I attended the Brownies and the Guides. Our camps were jointly-held with a local Scout troop and I feared the Scouts even though they were at the other end of a large field from me. The single-sex nature of Guides at that time meant that, even though some of my fellow Guides were bullies, I could cope because they were physically matched to me and they didn't have penises to rape me with and leave me pregnant. There was no inherent, sexed power imbalance between me and the other Guides, because we were all bevulvaed females. When I aged out of Guides, I was expected to go on to Rangers. I refused, because our Rangers used a RaVen model of joint activities with Venture Scouts and I was afraid of the bepenised Ventures. I'll repeat that: I was so scared of the bepenised Ventures that I left Guiding sooner than do Ranger activities with them.
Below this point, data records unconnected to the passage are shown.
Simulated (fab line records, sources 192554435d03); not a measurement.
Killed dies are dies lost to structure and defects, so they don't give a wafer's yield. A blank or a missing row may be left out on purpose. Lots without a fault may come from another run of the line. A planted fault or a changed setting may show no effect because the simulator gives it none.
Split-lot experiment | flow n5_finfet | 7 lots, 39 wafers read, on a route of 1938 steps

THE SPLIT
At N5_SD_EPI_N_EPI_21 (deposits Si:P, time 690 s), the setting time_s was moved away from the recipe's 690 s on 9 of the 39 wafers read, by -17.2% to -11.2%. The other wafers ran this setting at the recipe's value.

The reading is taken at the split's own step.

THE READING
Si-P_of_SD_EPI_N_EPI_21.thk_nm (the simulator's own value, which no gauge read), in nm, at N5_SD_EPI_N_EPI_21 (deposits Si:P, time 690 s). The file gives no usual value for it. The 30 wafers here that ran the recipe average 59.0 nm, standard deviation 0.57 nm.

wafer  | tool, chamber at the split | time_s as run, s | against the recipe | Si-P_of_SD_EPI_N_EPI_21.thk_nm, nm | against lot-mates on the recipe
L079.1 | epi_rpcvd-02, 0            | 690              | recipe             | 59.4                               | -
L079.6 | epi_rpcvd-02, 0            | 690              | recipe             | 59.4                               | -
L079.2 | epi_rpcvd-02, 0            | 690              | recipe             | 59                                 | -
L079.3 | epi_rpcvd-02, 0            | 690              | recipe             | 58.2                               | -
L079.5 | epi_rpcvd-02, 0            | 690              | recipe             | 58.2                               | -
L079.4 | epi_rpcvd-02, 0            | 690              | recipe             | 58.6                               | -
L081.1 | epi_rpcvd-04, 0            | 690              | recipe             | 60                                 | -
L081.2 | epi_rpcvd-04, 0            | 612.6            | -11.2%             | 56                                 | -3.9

I consider it no coincidence that my first suicide attempt was within weeks of leaving Guides. Having to face a choice of close proximity to bepenised people or stopping the adventurous activities I enjoyed, brought the trauma of my sexual assault up to the surface from where it had lain buried as it wasn't relevant in a single-sex school nor in single-sex Guides.
Had my Brownies allowed bepenised members, I would have left. Had my Guides allowed bepenised members, I would have left. I would have been denied the preparedness and practical skills that I learned at Guides.
Why does a girl, traumatised by a sexual assault that she doesn't even dare to disclose to her parents until her twenties, matter less than a bepenised trans child?